Rewards can backfire when they are not based on our intrinsic motivation. When we’re intrinsically motivated, we’re driven by our own interest in the task itself, rather than external factors like money, special treats, accolades, and other goodies.
The Difference Between Intrinsic and Extrinsic Motivation
Intrinsic motivation comes from within, while extrinsic motivation comes from outside. Intrinsic motivation is often stronger and more sustainable because it’s self-driven. Extrinsic motivation can be helpful in the short term, but it’s not as reliable or lasting.
For example, if you love playing the trumpet, you’re intrinsically motivated to practice. You do it for the sheer joy of making music, not because you’ll get a reward. The act itself is rewarding enough. But what if you’re not quite so passionate about it? Maybe you have a concert coming up and you know you must practice but you’re finding it difficult to get started. You tell yourself you’ll reward yourself with a trip to the mall to buy a new outfit for the concert if you practice 30 minutes per day for the next week.
This is extrinsic motivation, and it’s perfectly fine when used sparingly. That said, this same reward can backfire, and that can be demoralizing. For example, what happens if you miss a practice or two? First, you’ve let yourself down (and anyone else who has a stake in your success, like your bandmates or piano teacher). Second, you will miss out on the reward! Third, what if you really need a new concert outfit and go to the mall anyway? You might not enjoy the mall trip because you didn’t meet your goal and now feel like a cheat.
How to Connect Rewards to Your Intrinsic Motivation
The key to avoiding this is to connect your rewards to intrinsic motivation whenever possible. What types of things do you do just for fun? Maybe you like making TikTok videos. Could you film yourself practicing your instrument, add some funny subtitles, and post it online? If you’re a movie buff, how about putting on a classic movie, turning the sound off, and practicing as if you were performing the soundtrack? Maybe you love the great outdoors. Why not go for a nature walk after your 30 minutes of practice or even practice outside?

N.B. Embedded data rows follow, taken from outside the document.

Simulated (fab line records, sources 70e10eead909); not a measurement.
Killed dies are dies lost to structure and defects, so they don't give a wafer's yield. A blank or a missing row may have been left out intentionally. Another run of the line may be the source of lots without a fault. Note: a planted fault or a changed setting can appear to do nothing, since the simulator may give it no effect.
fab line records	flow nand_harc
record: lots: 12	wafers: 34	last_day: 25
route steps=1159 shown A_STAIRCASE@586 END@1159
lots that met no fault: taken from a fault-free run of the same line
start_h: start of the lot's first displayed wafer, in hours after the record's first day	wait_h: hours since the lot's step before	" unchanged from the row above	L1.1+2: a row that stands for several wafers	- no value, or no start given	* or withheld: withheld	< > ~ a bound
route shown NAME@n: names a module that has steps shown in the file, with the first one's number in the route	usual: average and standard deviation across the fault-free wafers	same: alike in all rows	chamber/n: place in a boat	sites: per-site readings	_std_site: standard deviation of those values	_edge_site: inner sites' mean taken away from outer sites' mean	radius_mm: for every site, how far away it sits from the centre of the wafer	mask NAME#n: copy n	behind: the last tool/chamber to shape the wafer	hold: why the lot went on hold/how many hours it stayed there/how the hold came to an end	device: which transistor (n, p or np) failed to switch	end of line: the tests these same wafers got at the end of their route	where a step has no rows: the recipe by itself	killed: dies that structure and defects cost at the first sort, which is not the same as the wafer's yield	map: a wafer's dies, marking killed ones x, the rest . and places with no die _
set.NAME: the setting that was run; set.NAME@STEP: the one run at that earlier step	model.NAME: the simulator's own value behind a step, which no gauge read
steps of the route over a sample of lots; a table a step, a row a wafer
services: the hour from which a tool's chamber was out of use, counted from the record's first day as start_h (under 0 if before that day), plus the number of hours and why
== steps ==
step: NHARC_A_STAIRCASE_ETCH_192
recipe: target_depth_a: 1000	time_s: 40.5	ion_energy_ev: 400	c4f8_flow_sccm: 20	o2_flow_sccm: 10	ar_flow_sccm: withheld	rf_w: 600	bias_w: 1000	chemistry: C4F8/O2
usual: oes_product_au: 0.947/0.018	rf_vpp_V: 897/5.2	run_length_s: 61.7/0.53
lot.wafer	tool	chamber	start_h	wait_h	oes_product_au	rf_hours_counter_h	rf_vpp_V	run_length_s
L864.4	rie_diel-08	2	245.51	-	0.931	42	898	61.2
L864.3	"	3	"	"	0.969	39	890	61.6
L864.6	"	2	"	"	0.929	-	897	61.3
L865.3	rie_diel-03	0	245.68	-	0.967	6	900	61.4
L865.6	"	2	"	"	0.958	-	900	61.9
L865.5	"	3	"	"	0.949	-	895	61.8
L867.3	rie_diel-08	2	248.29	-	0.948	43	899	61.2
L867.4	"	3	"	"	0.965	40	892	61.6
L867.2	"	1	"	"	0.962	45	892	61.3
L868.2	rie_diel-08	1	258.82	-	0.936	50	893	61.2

The possibilities are endless, but the key is to make it something you really enjoy. That way, you’ll be more likely to stick with it in the long run. And when you reach your goal, give yourself a pat on the back—literally! A little self-congratulation goes a long way.
It’s important to note that rewards work best when they’re small. If the reward is too big or you don’t achieve it, you might feel discouraged and give up on intrinsic motivation altogether. And if the reward itself isn’t fun for you, then what’s the point?
Keep the following in mind when using rewards:
- Rewards work best for small accomplishments toward a larger goal. For example, completing an outline for a client’s ebook or a rough draft of a chapter for your own book. You’re not going to complete the entire project at once, so you need short-term motivation as well as long-term goals. The first step is very doable and helps build momentum toward completing more steps down the road. In this way, rewards can be helpful.
- Be specific about what you’re going to do and when, so it’s easier to measure your progress along the way. Set a deadline that is within reach but still challenging enough to stretch you a little bit.
- And then reward yourself accordingly. If you complete your goal on time, give yourself a small treat that appeals to your intrinsic motivation. If you miss your deadline, don’t punish yourself by giving up or stopping altogether. Instead, be flexible and give it another try.
In short, rewards can be helpful tools when used sparingly and in conjunction with intrinsic motivation. But they can also backfire or even become distractions, so it’s important to be mindful of what you’re trying to achieve and how you plan to reward yourself.